The name of the missionary was Augustine, and the man who sent him was Pope Gregory, whose feast-day is today. You will know that I like preaching about the saints. It is not just because I love history. It is about far more than that. History can never be determinative for what we are about now. But the saints are not ideas from the past. They are people, ordinary human beings in whom God dwelt, as he does in each one of us. There is nothing spectacular about Augustine – he tried to get out of coming to this country, and delayed his journey through France as long as he could. And in a sense, Gregory was just as unwilling to take on the top job in Rome: he wanted to stay in his monastery. But the wider community pushed him forward.

One of the fascinating features of our life together in Christ is our relationships with one another. Gregory the reluctant Pope knew what it was like to want to hold back from what God was calling him to do, and so with that inside knowledge of what I suppose we might call ‘lack of self-confidence’, he kept encouraging Augustine. Keep going, keep going, get to your destination, even if it is not exactly what we’re all (from the outside) expecting from you. Canterbury, not London, became his base, and life could be very tough.

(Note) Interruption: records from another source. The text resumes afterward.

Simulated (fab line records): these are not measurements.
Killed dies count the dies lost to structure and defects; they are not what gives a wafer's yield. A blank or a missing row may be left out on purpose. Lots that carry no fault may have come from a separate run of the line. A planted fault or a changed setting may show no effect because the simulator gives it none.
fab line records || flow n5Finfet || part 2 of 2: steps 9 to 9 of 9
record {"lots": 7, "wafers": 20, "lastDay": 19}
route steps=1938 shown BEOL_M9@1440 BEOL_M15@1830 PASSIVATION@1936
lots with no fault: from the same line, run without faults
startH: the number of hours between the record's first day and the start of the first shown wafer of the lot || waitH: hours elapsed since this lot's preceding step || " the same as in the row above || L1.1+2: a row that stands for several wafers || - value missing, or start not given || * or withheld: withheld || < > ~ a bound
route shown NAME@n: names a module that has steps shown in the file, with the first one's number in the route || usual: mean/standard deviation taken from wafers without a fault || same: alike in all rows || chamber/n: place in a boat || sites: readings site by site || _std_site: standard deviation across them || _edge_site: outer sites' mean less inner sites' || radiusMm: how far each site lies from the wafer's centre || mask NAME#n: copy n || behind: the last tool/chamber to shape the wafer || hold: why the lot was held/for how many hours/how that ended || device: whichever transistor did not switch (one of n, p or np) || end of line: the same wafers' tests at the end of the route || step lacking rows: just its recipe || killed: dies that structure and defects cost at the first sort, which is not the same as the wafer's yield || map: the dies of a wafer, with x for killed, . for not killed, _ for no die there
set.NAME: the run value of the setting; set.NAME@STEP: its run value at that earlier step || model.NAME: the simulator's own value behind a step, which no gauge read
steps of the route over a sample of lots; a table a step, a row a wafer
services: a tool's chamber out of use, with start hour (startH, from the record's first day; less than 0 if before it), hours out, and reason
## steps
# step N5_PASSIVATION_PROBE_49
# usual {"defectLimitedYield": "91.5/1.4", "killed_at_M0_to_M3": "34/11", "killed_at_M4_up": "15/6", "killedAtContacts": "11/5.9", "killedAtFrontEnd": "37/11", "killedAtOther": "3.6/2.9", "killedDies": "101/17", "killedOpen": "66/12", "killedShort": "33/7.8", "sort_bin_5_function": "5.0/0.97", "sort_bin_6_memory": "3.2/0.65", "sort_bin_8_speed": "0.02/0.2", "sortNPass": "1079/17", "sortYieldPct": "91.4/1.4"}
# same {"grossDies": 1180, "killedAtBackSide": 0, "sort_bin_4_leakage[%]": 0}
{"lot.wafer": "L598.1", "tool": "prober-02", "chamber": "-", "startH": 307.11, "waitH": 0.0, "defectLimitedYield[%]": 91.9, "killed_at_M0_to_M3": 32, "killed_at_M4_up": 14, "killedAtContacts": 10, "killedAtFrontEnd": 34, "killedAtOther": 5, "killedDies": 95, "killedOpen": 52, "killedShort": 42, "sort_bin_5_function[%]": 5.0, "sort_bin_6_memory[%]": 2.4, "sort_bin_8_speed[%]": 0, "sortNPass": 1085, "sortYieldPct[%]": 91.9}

But to arrive at a less than satisfactory, glossy, over-achievement base is one thing. To face out what meets you on arrival is another. I have already mentioned the different, fragmented Christian groups. Augustine wanted to come down heavy on them, and use his mandate from on high to bring them into line, and also destroy all those pagan temples. But Gregory knew better – and his advice we could well ponder ourselves. With fragile Christian diversity, don’t push your luck too far: put up with practices that vary, provided, that is, that the gospel and Christian unity are not compromised. And what about those pagan temples? Don’t destroy them – only destroy the idols inside them.

Both these themes have been going through my mind in recent months again and again as I ponder the KAIROS process in the diocese. We are indeed faced with fragile Christian diversity, as we are with the pagan temples, the secular human constructs of the culture in which we are set. It would be very tempting for me to go for a favourite avenue along the road of diversity in the Church and say, that’s what I want – though I doubt it would achieve very much! It would be equally tempting for me to encourage you all to build a cosy, ecclesiastical ghetto, where we all said and sang the same things to each other, carefully excluding any dissident voices – in order to scream at the rest of the world, in its pagan values, and tired secularism. But I would not be doing my job very well if I did; and I certainly would not be paying much attention to the subtle inter-action between Gregory the Great and Augustine of Canterbury way back in the late 590’s.

The fact of the matter is that Christian diversity is not an invention of the contemporary Church – it is a recurring factor of history. And the pagan temples, whether they are the onslaughts of the media or the spiritual bleeding of an age that seems able only to see itself in isolation from everything else, tradition included – these are outward signs of a culture that needs to be addressed constructively. Yes, there is much greed and pushiness around – but the Church can be just as bad as the rest of society: how many times do I read an e-mail that ends, ‘I look forward to hearing from you soon’, as if the whole world is going to collapse if that particular example of ecclesiastical consumerism isn’t fed by yesterday!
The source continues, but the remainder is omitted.